Process dataframes

Each script should specify its' input and output parameters. Datagrok automatically injects input parameters' values before the script starts and captures output parameters' values when the script finishes.

Datagrok natively supports standard scalar data types: int, double, bool, string.

For table data, Datagrok supports Dataframe as input/output parameters. You can pass to the script the whole dataframe (dataframe type), dataframe column (column), list of columns (column_list), or a binary file (file, blob).

note

Datagrok's dataframe converts to:

Pandas dataframe for Python,
Native data frames for R,
Cell arrays for Octave
DataFrame for Julia
DG.DataFrame for JavaScript

Let's modify the default example to accept and return both dataframes and scalars. We copy the original dataframe and add a new ID column to it. Also, we return the number of rows in the table.

Result
R
Python
JavaScript

When you run the script, you will see the following dialog:

#name: DataframeDemo
#description: Adding a new column to a dataframe
#language: r
#tags: demo, dataframe
#input: dataframe table [Data table]
#input: string id_column = 'ID' [Name of ID column]
#input: string id_prefix = 'id_' [Prefix for ID column]
#output: dataframe new_table [New table with additional column]
#output: int last_row [number of last row]

new_table <- table
new_table[id_column] <- paste0(id_prefix, 1:nrow(new_table))
last_row <- nrow(new_table)

#name: DataframeIdDemo
#description: Adding ID column to a dataframe
#language: python
#tags: demo, dataframe
#input: dataframe table [Data table]
#input: string id_column = 'ID' [Name of ID column]
#input: string id_prefix = 'id_' [Prefix for ID column]
#output: dataframe new_table [New table with additional column]
#output: int last_row [number of last row]

new_table = table.copy()
l = len(new_table)
new_table[id_column] = [f"{id_prefix}{n:04}" for n in range(l)]
last_row = len(new_table)

//name: DataframeIdDemo
//description: Adding ID column to a dataframe
//language: javascript
//tags: demo, dataframe
//sample: cars.csv
//input: dataframe table [Data table]
//input: string id_column = 'model' [Name of ID column]
//input: string id_prefix = 'id_' [Prefix for ID column]
//output: dataframe new_table [New table with additional column]
//output: int last_row [number of last row]
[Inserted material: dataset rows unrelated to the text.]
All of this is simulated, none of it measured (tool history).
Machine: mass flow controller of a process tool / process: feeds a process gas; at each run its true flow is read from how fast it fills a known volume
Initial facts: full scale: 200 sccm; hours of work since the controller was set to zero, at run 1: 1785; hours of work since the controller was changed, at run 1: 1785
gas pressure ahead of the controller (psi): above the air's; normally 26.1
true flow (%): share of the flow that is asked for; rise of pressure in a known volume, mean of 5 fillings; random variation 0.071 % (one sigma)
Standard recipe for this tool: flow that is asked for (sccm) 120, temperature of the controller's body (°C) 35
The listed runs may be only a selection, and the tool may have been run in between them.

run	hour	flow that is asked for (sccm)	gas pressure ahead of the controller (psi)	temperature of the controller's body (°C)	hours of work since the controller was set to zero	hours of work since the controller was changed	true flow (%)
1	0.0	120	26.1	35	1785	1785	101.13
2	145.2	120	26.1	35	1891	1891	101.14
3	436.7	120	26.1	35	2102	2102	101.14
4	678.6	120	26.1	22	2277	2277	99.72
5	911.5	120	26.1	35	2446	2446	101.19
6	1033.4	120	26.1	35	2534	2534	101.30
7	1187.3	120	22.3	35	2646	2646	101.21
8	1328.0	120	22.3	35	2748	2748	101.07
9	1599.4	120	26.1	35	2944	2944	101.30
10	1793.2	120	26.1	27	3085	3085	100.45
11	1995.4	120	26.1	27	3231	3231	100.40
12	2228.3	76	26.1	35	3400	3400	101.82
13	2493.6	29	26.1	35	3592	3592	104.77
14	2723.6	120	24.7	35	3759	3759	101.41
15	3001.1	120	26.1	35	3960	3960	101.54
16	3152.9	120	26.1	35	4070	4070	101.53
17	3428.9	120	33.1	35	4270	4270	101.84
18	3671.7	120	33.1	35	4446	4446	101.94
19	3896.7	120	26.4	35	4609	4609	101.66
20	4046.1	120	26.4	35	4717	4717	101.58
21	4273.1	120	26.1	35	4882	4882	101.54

const new_table = table.clone();
const last_row = new_table.rowCount;
new_table.col(id_column).init((i) => `${id_prefix}${i}`);

Datagrok created the script UI, populated default values, and created popups with help text.

After running this script, Datagrok automatically opens the new dataframe. It will contain an additional column ID with the generated row ID.

Case-insensitive column names

In Datagrok, unlike Python/R dataframes, column names are case-insensitive. If you return a dataframe with columns whose names differ only by letter case, Datagrok will automatically add a number to the column header to differentiate them.

To prevent any confusion or issues with column names, we recommend using unique names that are distinct regardless of case.